Hans Eysenck Political Map - Radical vs Conservative, Authoritarian vs Democratic
We recommend that along with this section of the Culture War Encyclopedia, you see the political alignment charts section.
Hans Eysenck was a Ph.D. (according to his book), a British psychologist (according to Britannica) and a professor (according to the NY Times). Consider figure 16 A, B and C (shown below) from his book The Psychology of Politics (page 111), published in 1954, about which he writes (starting on page 109),
It is often said that in the political spectrum Socialists are to the left of Liberals, Liberals to the left of Conservatives, with Communists and Fascists, respectively, constituting the extreme left and the extreme right. In terms of dimensions, therefore, we might represent the position somewhat as in Figure 16 A, with one dimension being thought sufficient to represent political parties.

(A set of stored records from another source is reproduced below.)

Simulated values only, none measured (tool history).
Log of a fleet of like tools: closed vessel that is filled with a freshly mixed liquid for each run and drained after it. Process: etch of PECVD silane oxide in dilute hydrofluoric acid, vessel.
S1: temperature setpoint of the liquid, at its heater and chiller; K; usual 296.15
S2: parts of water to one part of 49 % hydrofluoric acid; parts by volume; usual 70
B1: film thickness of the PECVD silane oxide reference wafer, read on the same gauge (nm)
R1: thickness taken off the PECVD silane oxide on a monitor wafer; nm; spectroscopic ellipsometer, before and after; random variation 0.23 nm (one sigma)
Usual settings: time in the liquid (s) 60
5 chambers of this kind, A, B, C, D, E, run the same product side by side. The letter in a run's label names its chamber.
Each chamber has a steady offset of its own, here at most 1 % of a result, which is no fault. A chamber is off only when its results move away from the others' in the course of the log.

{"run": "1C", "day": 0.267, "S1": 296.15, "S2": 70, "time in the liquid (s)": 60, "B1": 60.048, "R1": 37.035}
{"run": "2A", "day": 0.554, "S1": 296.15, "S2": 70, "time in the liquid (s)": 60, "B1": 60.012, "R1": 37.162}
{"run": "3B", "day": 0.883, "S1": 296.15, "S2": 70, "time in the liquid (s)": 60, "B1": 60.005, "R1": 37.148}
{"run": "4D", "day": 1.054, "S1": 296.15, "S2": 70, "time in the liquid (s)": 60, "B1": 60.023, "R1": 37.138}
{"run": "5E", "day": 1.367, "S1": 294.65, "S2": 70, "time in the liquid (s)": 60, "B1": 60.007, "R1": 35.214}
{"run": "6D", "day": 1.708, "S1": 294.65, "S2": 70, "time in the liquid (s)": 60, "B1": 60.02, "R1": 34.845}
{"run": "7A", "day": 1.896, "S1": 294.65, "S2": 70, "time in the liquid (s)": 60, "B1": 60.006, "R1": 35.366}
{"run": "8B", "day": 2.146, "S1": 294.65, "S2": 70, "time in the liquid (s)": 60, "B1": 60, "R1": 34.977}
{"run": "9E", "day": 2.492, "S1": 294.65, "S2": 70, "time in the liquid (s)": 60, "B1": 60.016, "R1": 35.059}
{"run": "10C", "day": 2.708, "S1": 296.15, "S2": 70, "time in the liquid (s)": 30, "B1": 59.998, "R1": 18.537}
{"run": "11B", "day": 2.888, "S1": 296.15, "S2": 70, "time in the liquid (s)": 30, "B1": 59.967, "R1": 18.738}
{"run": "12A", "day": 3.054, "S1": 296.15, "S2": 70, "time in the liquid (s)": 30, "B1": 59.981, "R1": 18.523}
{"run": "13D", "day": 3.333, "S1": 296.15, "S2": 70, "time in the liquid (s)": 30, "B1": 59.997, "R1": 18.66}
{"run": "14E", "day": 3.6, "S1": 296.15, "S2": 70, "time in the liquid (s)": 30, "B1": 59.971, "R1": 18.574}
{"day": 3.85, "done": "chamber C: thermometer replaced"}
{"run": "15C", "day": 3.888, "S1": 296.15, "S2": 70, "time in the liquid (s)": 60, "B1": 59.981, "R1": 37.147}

On the other hand, it is also sometimes said that there is a considerable similarity between Fascists and Communists; so much so, indeed, that there is very little to choose between them. Both, on this reckoning, are opposed to the democratic parties, i.e. the Socialist, Conservative, and Liberal parties, and some observers (usually Liberals) would add that both the Conservatives and Socialist parties have advanced some way towards the Communist-Fascist outlook, leaving the Liberals, as it were, at the other end of this continuum, which might therefore look something like that indicated in Figure 16 B.
Much might be said in favour of both these hypotheses, but clearly they cannot both be true as long as we restrict ourselves to a one-dimensional system. They could easily be reconciled if we accepted a two-dimensional system, as illustrated in Figure 16c, where our abscissa represents our left-right continuum, and our ordinate represents our democratic versus autocratic continuum, as we may provisionally call it.
Eysenck offers this (page 111)…
He places Authoritarian opposite of Democratic. We note this because, as you can see in the section on the political compass, today’s political compass places Authoritarian opposite of Libertarian. On page 130 we have the following…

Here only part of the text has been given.